John P. McCaskey has done a lot of research (including a PhD dissertation) on the meaning of induction since ancient times. He keeps some of his material online at http://www.johnmccaskey.com/. A good summary is Induction Without the Uniformity Principle.
McCaskey traced the origin of the principle of the uniformity of nature (PUN) to Richard Whately in the early 19th century. In his 1826 “Elements of Logic” he wrote that induction is “a Syllogism in Barbara with the major Premiss suppressed.” This made induction an inference for the first time.
There are two approaches to inferential induction. The first is enumeration in the minor premise, which was known to the Scholastics:
(major) This magnet, that magnet, and the other magnet attract iron.
(minor) [Every magnet is this magnet, that magnet, and the other magnet.]
(conclusion) Therefore, every magnet attracts iron.
The second is via uniformity in the major premise, which was new:
(major) [A property of the observed magnets is a property of all magnets.]
(minor) The property of attracting iron is a property of the observed magnets.
(conclusion) Therefore, the property of attracting iron is a property of all magnets.
(conclusion) Therefore, all magnets attract iron.

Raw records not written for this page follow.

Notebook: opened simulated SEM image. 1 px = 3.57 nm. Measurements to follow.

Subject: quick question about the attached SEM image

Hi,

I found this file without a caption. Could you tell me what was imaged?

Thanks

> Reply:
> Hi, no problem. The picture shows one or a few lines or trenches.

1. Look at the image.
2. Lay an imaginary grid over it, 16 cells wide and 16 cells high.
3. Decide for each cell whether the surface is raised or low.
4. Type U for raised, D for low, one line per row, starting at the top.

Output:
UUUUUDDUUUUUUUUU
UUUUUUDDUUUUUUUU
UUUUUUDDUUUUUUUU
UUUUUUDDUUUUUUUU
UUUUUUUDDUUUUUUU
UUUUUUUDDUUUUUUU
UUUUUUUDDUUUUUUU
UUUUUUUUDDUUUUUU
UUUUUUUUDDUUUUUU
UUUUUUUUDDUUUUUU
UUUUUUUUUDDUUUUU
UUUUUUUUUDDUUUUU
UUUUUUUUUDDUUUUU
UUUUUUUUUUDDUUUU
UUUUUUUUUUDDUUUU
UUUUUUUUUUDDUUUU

The influential J.S. Mill picked this up and made it central to science. Mill wrote in 1843:
“Every induction is a syllogism with the major premise suppressed; or (as I prefer expressing it) every induction may be thrown into the form of a syllogism, by supplying a major premise. If this be actually done, the principle which we are now considering, that of the uniformity of the course of nature, will appear as the ultimate major premise of all inductions.”
Mill held that there is one “assumption involved in every case of induction . . . . This universal fact, which is our warrant for all inferences from experience, has been described by different philosophers in different forms of language: that the course of nature is uniform; that the universe is governed by general laws; and the like . . . [or] that the future will resemble the past.”
So Mill generalized Whately’s major premise into a principle of the uniformity of nature. McCaskey writes:
“This proposal is the introduction into induction theory of a uniformity principle: What is true of the observed is true of all. Once induction is conceived to be a propositional inference made good by supplying an implicit major premise, some sort of uniformity principle becomes necessary. When induction was not so conceived there was no need for a uniformity principle. There was not one in the induction theories of Aristotle, Cicero, Boethius, Averroës, Aquinas, Buridan, Bacon, Whewell, or anyone else before Copleston and Whately.”
McCaskey goes on: “De Morgan put all this together with developing theories of statistics and probability. He saw that, when induction is understood as Whately and Mill were developing it, an inductive inference amounts to a problem in ‘inverse probability’: Given the observation of effects, what is the chance that a particular uniformity principle is being observed at work? That is, given Whately’s minor premise that observed instances of some kind share some property (membership in the kind being taken for granted), what are the chances that all instances of the kind do? De Morgan’s attempt to answer this failed, but he made the crucial step of connecting probabilistic inference to induction. The connection survives today, and it would have made little sense (as De Morgan himself saw) were induction to be understood in the Baconian rather than Whatelian sense of the term.”
That’s how the problem of induction was born, which is essentially the problem of justifying the principle of the uniformity of nature. But this depends on an inferential understanding of induction instead of the older conceptual understanding.